The problem statement is as follows -
Consider the parametrised surface $$ x(u,v) = \bigg(\sin u\cos v , \sin u\sin v , \cos u + \log(\tan\frac{u}{2}) +\phi(v) \bigg) $$
where $\ \phi\ $ is a differentiable function. Prove that
a. The curves $\ v \ $ = const. are contained in planes which pass through the z axis and intersect the surface under a constant angle $\ \theta\ $ given by
$$ \cos \theta = \frac{\phi'}{\sqrt{1+(\phi')^2}} $$
My attempt :
For given parametrized surface $$ x(u,v) = \bigg(\sin u\cos v , \sin u\sin v , \cos u + \log(\tan\frac{u}{2}) +\phi(v) \bigg) $$ with $ \ \phi \ $ - differentiable function we can write
$ x_u = \bigg( \cos u\cos v \ ,\cos u \sin v \ , \cot u \cos u \bigg)$
$ x_v = \bigg( -\sin u\sin v \ ,\sin u \cos v \ , \phi' \bigg)$
$x_u\wedge x_v = \begin{vmatrix}
i & j & k\\
\cos u \cos v & \cos u \sin v & \cot u \cos u \\
-\sin u \sin v & \sin u \cos v & \phi'
\end{vmatrix} \\ = i\bigg( \phi' \cos u \sin v - \cos ^2 u \cos v \bigg) - j\bigg( \phi' \cos u \cos v + \cos ^2 u \sin v \bigg) + k\bigg( \sin u \cos u \bigg) $
The unit normal N = $\frac{x_u\wedge x_v}{||x_u\wedge x_v||}$ .

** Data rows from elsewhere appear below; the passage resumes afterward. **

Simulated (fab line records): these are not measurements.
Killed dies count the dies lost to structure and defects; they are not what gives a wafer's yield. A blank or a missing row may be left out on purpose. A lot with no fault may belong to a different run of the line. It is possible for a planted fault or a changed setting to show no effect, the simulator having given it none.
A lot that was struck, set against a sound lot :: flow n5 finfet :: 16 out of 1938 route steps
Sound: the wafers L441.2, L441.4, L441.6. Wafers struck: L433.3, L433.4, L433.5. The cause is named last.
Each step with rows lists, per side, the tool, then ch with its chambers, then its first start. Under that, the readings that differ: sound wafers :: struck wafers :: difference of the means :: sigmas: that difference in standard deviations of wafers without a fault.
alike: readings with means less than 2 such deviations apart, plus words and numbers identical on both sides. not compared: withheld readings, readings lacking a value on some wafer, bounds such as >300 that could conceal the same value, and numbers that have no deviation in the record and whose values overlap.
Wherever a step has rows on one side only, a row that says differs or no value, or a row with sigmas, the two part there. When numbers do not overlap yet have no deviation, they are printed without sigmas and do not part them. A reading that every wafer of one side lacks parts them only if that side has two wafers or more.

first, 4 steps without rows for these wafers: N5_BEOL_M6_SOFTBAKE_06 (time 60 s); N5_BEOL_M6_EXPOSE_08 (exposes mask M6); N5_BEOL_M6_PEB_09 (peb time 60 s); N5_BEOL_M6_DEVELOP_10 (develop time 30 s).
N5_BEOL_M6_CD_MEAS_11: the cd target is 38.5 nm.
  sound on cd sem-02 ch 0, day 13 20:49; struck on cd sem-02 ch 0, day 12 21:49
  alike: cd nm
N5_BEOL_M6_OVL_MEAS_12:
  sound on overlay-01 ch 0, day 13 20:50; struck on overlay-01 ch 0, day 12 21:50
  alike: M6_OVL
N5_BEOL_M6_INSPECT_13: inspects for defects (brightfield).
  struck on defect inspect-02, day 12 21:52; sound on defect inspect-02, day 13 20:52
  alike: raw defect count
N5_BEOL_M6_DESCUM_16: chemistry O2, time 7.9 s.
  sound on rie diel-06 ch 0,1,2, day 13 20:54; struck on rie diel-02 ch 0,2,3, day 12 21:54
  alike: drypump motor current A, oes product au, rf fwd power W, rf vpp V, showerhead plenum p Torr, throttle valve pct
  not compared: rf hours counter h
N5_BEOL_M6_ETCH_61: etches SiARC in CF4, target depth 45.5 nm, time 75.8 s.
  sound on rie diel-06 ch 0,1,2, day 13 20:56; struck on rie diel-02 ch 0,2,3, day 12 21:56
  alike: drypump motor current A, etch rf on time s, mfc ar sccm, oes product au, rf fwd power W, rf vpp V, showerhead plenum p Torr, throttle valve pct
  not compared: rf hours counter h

We first calculate $||x_u\wedge x_v||$
$$||x_u\wedge x_v|| \ = \ \sqrt{(\phi')^2\cos ^2u \sin ^2 v + \cos ^4u \cos ^2v - 2\phi'\cos ^3u \sin v \cos v + (\phi')^2\cos ^2u \cos ^2v \\ + \cos ^4u \sin ^2v + 2\phi'\cos ^3u \cos v\sin v + \sin ^2u \cos ^2u }$$ $||x_u\wedge x_v|| = \cos u \sqrt{1 + (\phi')^2}$
Hence, the unit normal to surface $ x(u,v) $ is given by
$$N = \frac{1}{\sqrt{1 + (\phi')^2}} \bigg( \phi' \sin v - \cos u \cos v , \ - \phi' \cos v - \cos u \sin v , \ \sin u \bigg)$$
Now, the unit normal vector to the plane passing through the curve $ v $ = const. and the z-axis , say V, will be given by
$ V = (-\sin u, \cos u , 0 ) $ and then $ \theta $ will be
$ \cos\theta = N\cdot V$
$$ \cos \theta = \frac{\phi' (-\sin ^2 v ) + \cos u \cos v \sin v - \phi' \cos ^2 v - \cos u \sin v \cos v }{\sqrt{1+ (\phi')^2}}$$
$$ \cos \theta = \frac{ - \phi' } {\sqrt{1+ (\phi')^2}}$$
Why am I getting the undesired -ve sign here? Is it due to the wrong direction of vector V or something else went wrong?